A model for this situation is to put 61000 ($n$) balls into an urn, of which 23000 ($n_1$) are labeled "A". 15000 ($k$) of these are drawn randomly without replacement. Of these, $m$ are found to be labeled "A". What is the chance that $m \ge 10000$?
The total number of possible samples equals the number of $k$-element subsets of an $n$-set, $\binom{n}{k}$. All are equally likely to be drawn, by hypothesis. Let $i \ge 10000$. The number of possible samples with $i$ A's is the number of subsets of an $n_1$-set having $i$ A's, times the number of subsets of an $n-n_1$-set having $k-i$ non-A's; that is, $\binom{n_1}{i}\binom{n-n_1}{k-i}$. Summing over all possible $i$ and dividing by the chance of each sample gives the probability of observing an overlap of $m = 10000$ or greater:
$$\Pr(\text{overlap} \ge m) = \frac{1}{\binom{n}{k}} \sum_{i=m}^{\min(n_1,k)} \binom{n_1}{i}\binom{n-n_1}{k-i}.$$
This answer is exact. For rapid calculation it can be expressed (in closed form) in terms of generalized hypergeometric functions; the details of this expression can be provided by a symbolic algebra program like Mathematica. The answer in this particular instance is $3.8057078557887\ldots \times 10^{-1515}$.

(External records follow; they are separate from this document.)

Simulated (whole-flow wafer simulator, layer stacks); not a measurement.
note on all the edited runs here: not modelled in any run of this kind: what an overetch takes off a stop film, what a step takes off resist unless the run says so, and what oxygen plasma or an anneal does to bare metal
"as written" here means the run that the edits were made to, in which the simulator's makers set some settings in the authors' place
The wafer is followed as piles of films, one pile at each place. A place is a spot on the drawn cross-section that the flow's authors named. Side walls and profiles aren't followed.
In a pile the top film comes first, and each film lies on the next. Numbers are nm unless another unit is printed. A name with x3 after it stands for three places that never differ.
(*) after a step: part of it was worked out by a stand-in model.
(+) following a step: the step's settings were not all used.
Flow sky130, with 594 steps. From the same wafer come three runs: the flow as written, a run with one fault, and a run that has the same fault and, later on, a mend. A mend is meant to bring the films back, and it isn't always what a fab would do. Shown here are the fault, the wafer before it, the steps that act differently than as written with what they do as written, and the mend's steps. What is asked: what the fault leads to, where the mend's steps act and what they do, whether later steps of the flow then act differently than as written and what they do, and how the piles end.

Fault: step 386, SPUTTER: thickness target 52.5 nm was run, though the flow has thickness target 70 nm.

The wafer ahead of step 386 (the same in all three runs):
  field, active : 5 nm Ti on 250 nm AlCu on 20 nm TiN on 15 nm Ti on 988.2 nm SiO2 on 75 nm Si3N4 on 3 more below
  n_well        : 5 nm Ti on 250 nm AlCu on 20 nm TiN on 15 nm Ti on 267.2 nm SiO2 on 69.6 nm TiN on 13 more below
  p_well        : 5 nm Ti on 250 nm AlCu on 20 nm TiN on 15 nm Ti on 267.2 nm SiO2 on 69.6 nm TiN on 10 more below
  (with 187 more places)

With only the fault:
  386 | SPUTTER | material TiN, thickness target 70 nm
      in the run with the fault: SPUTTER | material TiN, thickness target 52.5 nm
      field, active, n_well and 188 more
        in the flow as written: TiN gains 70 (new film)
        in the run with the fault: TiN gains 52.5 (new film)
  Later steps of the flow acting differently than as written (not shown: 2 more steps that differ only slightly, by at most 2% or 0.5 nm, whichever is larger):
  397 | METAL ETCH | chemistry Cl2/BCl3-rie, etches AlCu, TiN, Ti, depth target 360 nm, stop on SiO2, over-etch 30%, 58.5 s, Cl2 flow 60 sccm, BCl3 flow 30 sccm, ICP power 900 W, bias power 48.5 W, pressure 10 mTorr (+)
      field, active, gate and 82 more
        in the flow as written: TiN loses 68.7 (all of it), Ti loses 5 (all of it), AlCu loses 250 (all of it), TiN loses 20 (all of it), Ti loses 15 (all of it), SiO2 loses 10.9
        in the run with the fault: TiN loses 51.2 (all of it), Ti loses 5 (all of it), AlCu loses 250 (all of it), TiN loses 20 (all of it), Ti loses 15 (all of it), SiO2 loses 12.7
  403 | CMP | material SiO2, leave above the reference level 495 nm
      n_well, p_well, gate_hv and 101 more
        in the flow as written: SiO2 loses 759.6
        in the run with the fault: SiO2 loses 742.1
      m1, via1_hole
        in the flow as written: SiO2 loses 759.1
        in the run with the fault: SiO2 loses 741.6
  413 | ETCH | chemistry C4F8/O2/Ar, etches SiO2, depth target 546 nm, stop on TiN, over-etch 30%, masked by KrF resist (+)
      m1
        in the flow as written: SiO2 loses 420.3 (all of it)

We can also use a Normal approximation. Coding A's as 1 and non-A's as 0, as usual, the mean of the urn is $p = 23000/61000 \sim 0.377$. The standard deviation of the urn is $\sigma = \sqrt{p(1-p)}$. Therefore the standard error of the observed proportion, $u = 10000/15000 \sim 0.667$, is
$$se(u) = \sigma \sqrt{(1 - \frac{15000-1}{61000-1})/15000} \sim 0.003436.$$
(see http://www.ma.utexas.edu/users/parker/sampling/woreplshort.htm). Thus the observed proportion is $z = \frac{u - p}{se(u)} \sim 84.28$ standard errors larger than expected. Obviously the corresponding p-value is low (it computes to $1.719\ldots \times 10^{-1545}$). Although the Normal approximation is no longer very accurate at such extreme z values (it's off by 30 orders of magnitude!), it still gives excellent guidance.